I just played it for an hour. It's like a remix Breath of the Wild, which isn't a bad thing considering BotW might be the best game I've ever played. But because of that there's no initial mind blowing experience of learning the mechanics for the first time, understanding how you can go anywhere, climb anything, etc. Hard to replicate an experience like that I suppose. But it still seems like a ton of fun, and I'm sure I'll enjoy it plenty.
My first mind-blowing moment in BotW was peeking down from from the top of a hill and seeing a deep valley with a river to the east and a ridge with a forest to the west. They blended gorgeously into a single landscape but I understood that each option would be a different adventure. It was like choosing the north or east exit in classical Zelda, except this was totally organic, not instantiated, operating over perfectly continuous space. I was ~30 at the time and had been playing open world games since the early 2000s. It blew my mind regardless.

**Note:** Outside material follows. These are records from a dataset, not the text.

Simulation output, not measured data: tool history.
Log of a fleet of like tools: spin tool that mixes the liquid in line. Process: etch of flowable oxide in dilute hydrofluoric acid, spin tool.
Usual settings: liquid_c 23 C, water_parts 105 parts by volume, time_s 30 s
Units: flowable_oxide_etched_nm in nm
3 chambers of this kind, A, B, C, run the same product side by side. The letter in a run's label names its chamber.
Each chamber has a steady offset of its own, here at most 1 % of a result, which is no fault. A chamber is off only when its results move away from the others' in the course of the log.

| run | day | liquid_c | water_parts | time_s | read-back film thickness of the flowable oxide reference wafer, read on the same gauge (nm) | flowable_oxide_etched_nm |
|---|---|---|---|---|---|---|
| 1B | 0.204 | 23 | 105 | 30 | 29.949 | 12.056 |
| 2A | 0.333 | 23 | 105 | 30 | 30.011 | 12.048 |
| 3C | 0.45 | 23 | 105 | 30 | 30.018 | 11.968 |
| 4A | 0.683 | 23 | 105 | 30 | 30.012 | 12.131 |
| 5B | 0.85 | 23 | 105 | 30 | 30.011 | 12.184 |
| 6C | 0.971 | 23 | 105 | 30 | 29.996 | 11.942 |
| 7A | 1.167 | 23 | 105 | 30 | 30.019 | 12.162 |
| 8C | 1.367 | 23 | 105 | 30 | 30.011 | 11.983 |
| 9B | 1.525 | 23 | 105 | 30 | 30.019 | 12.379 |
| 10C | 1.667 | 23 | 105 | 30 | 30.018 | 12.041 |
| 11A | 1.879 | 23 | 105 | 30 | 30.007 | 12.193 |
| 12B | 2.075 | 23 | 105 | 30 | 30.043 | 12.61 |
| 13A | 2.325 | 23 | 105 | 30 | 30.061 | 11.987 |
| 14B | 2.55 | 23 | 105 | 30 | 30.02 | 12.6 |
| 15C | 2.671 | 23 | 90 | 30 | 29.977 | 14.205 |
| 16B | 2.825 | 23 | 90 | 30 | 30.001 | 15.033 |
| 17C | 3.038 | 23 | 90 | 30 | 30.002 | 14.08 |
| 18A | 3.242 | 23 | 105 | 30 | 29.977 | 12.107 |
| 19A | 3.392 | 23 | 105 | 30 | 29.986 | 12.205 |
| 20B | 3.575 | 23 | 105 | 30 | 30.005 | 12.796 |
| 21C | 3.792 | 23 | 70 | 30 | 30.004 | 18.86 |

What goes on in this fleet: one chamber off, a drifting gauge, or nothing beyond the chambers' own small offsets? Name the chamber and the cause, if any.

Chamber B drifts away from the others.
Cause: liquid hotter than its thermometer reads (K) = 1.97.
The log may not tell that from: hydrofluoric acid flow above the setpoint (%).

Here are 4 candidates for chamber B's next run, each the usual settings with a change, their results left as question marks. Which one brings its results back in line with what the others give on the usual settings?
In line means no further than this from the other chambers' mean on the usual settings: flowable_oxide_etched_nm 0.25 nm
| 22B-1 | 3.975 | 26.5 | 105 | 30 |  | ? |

Having played so many games, and having even worked at Nintendo for a good time, I’ve lost my sense of wonder somewhat and I only expect to have a few more moments like that in the rest of my life. Nintendo is nevertheless possibly one of the few companies still capable of pulling it off.
For sure. When you first play BotW it's somehow like, oh yeah, I get it now, this is what Zelda was supposed to be all along. More than that even, it's like the platonic ideal of a video game.
YouTube critic Nerrel argues quite the opposite, that SS emphasizes a completely different set of the Zelda core values— it's about story/characters, elaborate dungeons and bosses each bursting with unique personality, and classical, linear item-unlock progression paths. Whereas BOTW isn't any of those things and prioritizes freedom, exploration, and emergent gameplay.
It would be totally fine from like a plot standpoint, but personally I would play BotW first. Or at the very least get like 50% of the way through. I think that game does a better job of introducing the open world Zelda concept and it's a really fun experience the first time.
This game obviously has the same open world but it's not introduced in quite such a spectacular way (probably because they know most people have already played it).
I started playing a week ago, though I’m not super far in.
You could, but I’d definitely suggest playing Breath of the Wild first if possible. TotK is a sequel, so characters already know you, part of the fun is seeing how the map changed, etc.
Also, they’ve added quite a few conveniences that would make it hard to play in the reverse order.
If you didn't play BotW, then by all means, play one of the best-reviewed games of all time, which is probably a little bit cheaper by now. It's not like you'd be going back to 8-bit era and the technological whiplash would ruin the experience - they're basically the same in terms of quality, scope, and tech experience.
It probably would be fine but you should consider just playing BOTW. I don’t think this game will be a huge technical leap ahead given it’s a switch title anyway. BOTW holds up very well imo so you would be doing yourself a disservice to skip it.